Partly, it's been conceived this way to underline Loomer's moral: that children with what's called ADD are the inevitable products of a civilization fixated on distracting itself with electronic trivia. But Loomer's eagerness to illustrate the point raises increasingly bigger questions about the life of this particular couple, who they are, and how they see themselves and their child. The actors have to struggle mightily to make them seem more than mere textbook illustrations.
Fortunately, Brokaw has actors who are apt for the task. Even trapped in a role that lets her show almost nothing but helpless perplexity, Cynthia Nixon carries truth and a touching vulnerability. Josh Stamberg, given stronger opportunities, nearly makes her doubting husband the evening's hero. Peter Benson squeezes juicy fun out of an anthology of eccentric doctors, and Lisa Emery, as a Cassandra-like neighbor, projects a contained ferocity that could detonate far bigger plays than this.

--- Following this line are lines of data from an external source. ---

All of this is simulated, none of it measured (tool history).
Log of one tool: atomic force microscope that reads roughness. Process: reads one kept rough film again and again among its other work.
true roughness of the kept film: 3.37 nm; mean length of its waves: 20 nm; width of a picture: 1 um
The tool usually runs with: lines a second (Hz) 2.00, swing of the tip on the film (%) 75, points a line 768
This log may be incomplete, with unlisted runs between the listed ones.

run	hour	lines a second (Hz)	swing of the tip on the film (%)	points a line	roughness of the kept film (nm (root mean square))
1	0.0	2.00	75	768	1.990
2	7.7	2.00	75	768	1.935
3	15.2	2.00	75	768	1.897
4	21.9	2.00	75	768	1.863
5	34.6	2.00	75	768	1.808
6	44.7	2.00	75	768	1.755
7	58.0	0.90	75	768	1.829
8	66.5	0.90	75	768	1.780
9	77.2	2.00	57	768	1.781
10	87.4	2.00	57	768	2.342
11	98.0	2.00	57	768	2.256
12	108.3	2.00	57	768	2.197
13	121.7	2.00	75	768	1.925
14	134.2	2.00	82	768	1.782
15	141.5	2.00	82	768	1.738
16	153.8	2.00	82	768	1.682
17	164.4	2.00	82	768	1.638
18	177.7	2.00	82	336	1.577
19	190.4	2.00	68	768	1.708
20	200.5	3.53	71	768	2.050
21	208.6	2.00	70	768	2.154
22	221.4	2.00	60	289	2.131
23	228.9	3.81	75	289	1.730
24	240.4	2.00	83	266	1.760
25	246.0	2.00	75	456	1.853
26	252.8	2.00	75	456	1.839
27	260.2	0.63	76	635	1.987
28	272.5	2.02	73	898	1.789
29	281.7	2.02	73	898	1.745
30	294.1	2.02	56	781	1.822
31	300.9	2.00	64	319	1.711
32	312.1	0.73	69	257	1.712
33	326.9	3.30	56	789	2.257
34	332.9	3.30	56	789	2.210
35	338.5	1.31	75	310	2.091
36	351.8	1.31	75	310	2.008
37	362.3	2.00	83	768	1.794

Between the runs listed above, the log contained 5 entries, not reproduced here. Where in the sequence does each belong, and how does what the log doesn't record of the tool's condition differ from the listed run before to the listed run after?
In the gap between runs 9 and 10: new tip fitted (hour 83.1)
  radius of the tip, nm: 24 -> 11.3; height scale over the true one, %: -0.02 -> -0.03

Speaking of ferocity leads quite naturally to speaking of Dana Ivey, an actress for whom the phrase "a force to be reckoned with" might have been invented. Ivey can currently be reckoned with in Evan Smith's The Savannah Disputation, at Playwrights Horizons, a short (90-minute), slight, but by no means negligible comedy about the theological collision of two Catholic maiden ladies (Ivey and Marylouise Burke) with the earnest, deeply confused young evangelical (Kellie Overbey) who invades their home, having been sent by her pastor boyfriend on a mission to convert Catholics to Christianity. The two sides being equally clueless about Bibliology, the sisters' parish priest (Reed Birney) must step in to restore a modicum of sanity.